The dollar sank to a fresh two-year low against the euro on Tuesday after data showed U.S. core consumer prices rose less than expected in March, bolstering expectations the Federal Reserve may be more inclined to cut interest rates this year.
The dollar also dropped against the yen and sterling, which breached $2 for the first time in almost 15 years as UK inflation data cemented expectations the Bank of England will raise rates next month.
Tuesday's economic releases renewed worries among investors the U.S. economy may be slowing, compared with solid growth in other regions such as Europe and Asia, analysts said.
"The outlook for the U.S. economy and for interest rates just does not bode well for the dollar," said David Durrant, chief strategist at Julius Baer Investment Management. "Investors are at a point where they'd rather send money abroad where rates of return are much higher."
In afternoon trading, the euro was up 0.3%, after touching a two-year high of $1.3595, less than 1 cent below a record high of $1.3670.

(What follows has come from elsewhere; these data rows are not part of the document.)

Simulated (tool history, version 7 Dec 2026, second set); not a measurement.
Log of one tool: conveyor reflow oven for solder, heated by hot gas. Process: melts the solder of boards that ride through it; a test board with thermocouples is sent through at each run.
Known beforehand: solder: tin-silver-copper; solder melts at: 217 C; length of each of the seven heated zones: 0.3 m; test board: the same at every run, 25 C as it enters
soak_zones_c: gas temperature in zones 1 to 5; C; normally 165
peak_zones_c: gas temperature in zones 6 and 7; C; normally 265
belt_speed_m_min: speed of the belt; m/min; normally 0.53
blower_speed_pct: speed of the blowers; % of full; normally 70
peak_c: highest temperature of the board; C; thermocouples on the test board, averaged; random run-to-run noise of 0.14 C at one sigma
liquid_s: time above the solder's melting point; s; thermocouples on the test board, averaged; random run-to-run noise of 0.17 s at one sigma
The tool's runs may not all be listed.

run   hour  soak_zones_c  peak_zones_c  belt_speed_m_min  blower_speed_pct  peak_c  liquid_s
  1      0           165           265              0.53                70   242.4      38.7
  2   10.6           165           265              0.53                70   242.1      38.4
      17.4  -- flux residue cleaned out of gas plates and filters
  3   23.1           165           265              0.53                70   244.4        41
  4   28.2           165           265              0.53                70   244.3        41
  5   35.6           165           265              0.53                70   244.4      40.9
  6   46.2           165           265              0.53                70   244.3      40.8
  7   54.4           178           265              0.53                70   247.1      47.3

The dollar sold off after data showed U.S. core consumer inflation grew just 0.1% in March, lower than market forecasts for a rise of 0.2%. In another report, U.S. March industrial output fell 0.2%.
After the data, the interest rate futures market was factoring in a quarter-percentage-point ease by year-end in the benchmark federal funds rate, currently at 5.25%, and was leaning more toward a second cut.
By contrast, the European Central Bank, although it kept benchmark interest rates unchanged at 3.75% last Thursday, has signaled it is likely to raise rates in June or beyond to stem higher inflation.
"We've seen some yen buying. I think we've had a nice trend that went one way and there's been some nice profit-taking going on," said Jeff Gladstein, global head of FX trading at AIG Financial Products in Wilton, Connecticut.
Investors had sold the Japanese currency after the Group of Seven rich nations did not address yen weakness at their meeting in Washington over the weekend. That encouraged investors to put on carry trades, in which investors borrow funds in low-yielding currencies such as the yen to invest in higher-returning assets like sterling.
"At this point, we're just biding some time here," said Gladstein, before traders resume selling the yen.
Sterling was up 0.9% , and hit its highest point since September 1992. The pound last hit the $2 level just before Britain exited the pre-euro Exchange Rate Mechanism in 1992. Earlier on Tuesday, data showed British consumer prices had accelerated at a 3.1% annual rate in March, the highest level since comparable records began in 1997.
The UK data reinforced expectations for an inflation-busting May interest rate hike in Britain to 5.5% and priced in the possibility of more hikes.
"Sterling's rise to the $2.0 level for the first time since September 1992 is an important landmark in the high-yielding make-up of currency carry trades as well as a key development in the weakness of the U.S. dollar," said Ashraf Laidi, chief FX analyst at CMC Markets in New York, in a research note.
Support for European currencies also came after the release of Germany's ZEW index, which showed sentiment among German investors on the outlook for Europe's largest economy improved more than expected in April.